With inflation accelerating "it becomes increasingly difficult to argue against an ECB hike in July," said Carsten Brzeski, an economist at ING Group in Brussels, Belgium. "However, we still believe that a July rate hike would be a one-off, mainly to flaunt the ECB's willingness to fight any second-round effects."
The euro was up 0.6 percent to US$1.5467 against the dollar at 11:50am in London yesterday, close to its high for the day of US$1.5474.
Food-price inflation accelerated to 6.4 percent in May from 6 percent in April, while energy prices rose 13.7 percent from a year earlier, up from a 10.8-percent increase the previous month, the statistics office said.
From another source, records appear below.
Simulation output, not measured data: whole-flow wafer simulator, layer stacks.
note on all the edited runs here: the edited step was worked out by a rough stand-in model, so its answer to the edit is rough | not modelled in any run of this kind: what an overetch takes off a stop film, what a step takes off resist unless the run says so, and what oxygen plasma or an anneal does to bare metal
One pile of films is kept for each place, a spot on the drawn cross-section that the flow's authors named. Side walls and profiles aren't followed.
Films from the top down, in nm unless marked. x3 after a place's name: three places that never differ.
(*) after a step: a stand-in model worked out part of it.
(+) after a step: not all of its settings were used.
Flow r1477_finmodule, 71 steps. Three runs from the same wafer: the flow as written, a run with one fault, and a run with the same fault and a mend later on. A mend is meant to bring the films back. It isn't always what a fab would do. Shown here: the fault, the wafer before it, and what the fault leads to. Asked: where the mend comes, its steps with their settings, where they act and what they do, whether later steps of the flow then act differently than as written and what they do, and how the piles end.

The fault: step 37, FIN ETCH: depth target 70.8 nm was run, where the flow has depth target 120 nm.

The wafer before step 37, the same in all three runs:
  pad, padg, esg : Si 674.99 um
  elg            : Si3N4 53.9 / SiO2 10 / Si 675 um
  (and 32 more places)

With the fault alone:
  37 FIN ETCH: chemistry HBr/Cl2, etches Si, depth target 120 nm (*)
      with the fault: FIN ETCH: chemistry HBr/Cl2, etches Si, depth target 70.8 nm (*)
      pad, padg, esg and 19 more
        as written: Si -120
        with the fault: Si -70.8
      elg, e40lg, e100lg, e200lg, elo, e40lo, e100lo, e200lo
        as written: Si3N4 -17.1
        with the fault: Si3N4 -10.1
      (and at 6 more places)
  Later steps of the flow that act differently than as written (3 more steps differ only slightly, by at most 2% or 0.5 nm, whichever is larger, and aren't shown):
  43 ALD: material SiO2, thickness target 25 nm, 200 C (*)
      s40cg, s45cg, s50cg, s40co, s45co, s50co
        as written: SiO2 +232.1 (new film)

High food prices "are here to stay" as governments divert resources to make biofuels, amass stockpiles and limit exports, Peter Brabeck-Letmathe, chairman of Nestle SA, the world's largest food company, said yesterday. Food prices "will establish themselves on a higher level but not at the peaks we have seen in some weeks," he said.
The core rate of inflation, which excludes volatile food and energy costs, rose to 1.7 percent in May from 1.6 percent in April, according to Bloomberg News.
The ECB, which signaled the possible interest-rate increase on June 5, is concerned about the emergence of second-round effects, when consumers and companies seek compensation for higher costs by pushing up salaries, their own prices, fanning inflation.
"We have to remain extremely careful to avoid a wage and inflation spiral, which would not be in the interests of anyone, starting with the workers of Europe," said Amelia Torres, spokeswoman for EU Economic and Monetary Affairs Commissioner Joaquin Almunia.
European labor costs rose 3.3 percent in the first quarter.